How to Keep Insects Out of Your HVAC System

It’s common for New England’s insects to find their way inside your home through your HVAC system during both the summer and winter as they look to escape extreme temperatures. Unfortunately, this can cause damage to your home’s structure and make it an inhabitable place for your family to live.

You’ll need to be proactive if you want to prevent your house from being a haven for spiders, crickets, beetles, and other crawling insects that will make their way through your outdoor HVAC unit, through your ducts, and into your home. Here’s a few steps you can take.  

Keep Your Landscaping Tidy

Keep bushes, trees, flowers, shrubs, and other landscaping around your home tidy, especially around your outdoor condenser. There should be a 3-foot or greater clearance between any landscaping and your outdoor unit to discourage bugs that nest in trees and shrubs from easily migrating to your house through your heating and cooling system.

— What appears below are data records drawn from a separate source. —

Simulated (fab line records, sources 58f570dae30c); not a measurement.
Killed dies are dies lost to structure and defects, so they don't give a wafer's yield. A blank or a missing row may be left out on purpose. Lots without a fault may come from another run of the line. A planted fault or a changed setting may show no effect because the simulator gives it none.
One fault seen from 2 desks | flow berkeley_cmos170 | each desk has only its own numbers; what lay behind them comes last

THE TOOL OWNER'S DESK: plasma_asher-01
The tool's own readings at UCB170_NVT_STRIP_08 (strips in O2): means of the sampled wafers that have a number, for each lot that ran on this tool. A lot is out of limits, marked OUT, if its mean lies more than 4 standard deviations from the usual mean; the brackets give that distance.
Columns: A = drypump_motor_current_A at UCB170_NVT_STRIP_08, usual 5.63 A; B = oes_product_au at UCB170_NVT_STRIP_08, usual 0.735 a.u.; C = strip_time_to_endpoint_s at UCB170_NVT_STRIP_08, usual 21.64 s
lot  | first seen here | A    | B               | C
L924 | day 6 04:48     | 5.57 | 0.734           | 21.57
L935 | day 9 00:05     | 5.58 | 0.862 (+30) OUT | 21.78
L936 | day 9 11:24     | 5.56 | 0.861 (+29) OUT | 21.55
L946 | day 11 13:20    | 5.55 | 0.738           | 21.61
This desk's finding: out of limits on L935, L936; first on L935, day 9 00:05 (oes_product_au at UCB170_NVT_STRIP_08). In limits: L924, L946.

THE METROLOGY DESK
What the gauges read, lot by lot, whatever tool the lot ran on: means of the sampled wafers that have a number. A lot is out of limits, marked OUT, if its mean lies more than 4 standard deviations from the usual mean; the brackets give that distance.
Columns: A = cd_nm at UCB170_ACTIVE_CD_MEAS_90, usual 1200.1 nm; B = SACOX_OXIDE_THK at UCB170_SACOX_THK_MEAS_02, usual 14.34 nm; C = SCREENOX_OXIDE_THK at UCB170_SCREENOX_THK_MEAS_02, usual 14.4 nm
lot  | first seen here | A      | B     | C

If you want to have a flower or vegetable garden in your yard, consider putting it away from your house. For example, if you have a fenced-in backyard, you could put your vegetable garden just a few feet from the back fence. While this may make it less convenient to get to for watering and harvesting, it keeps insects that are specifically attracted to vegetables and certain types of flowers – like aphids and squash bugs – far away from possible points of entry to your home.

Clean Your Gutters

During the fall and spring, your gutters provide a perfect environment for insects if they’re full of leaves, dirt, and other debris. Whether you DIY or hire a professional to clean your gutters, it’s good to have it done at least bi-annually, or more often if you notice that they are dirty or full of leaves again. You can have your gutters cleaned at the same time you have your HVAC system flushed to make it even more convenient.

Look for Holes or Cracks and Seal Them  

Crawling and burrowing bugs like ants and beetles often get in your home around cracks around your HVAC system and ductwork if you have a central heating and air conditioning unit. Explore your home’s window frames, baseboards, all ducts and vents, door frames, and outside around the foundation for open holes or cracks that could be allowing insects to crawl into your house. Fill these with the appropriate material like drywall, silicone, grout, etc.

Create a Rock Garden Around Your Outdoor HVAC Unit

Leaving your yard looking bare around your outdoor HVAC unit can reduce your home’s curb appeal. Instead of planting foliage that attracts insects to your home, consider creating a rock garden around your outdoor condenser. Use rocks of different shapes and sizes to create unique patterns; you can even paint them with outdoor-use paint and sealant.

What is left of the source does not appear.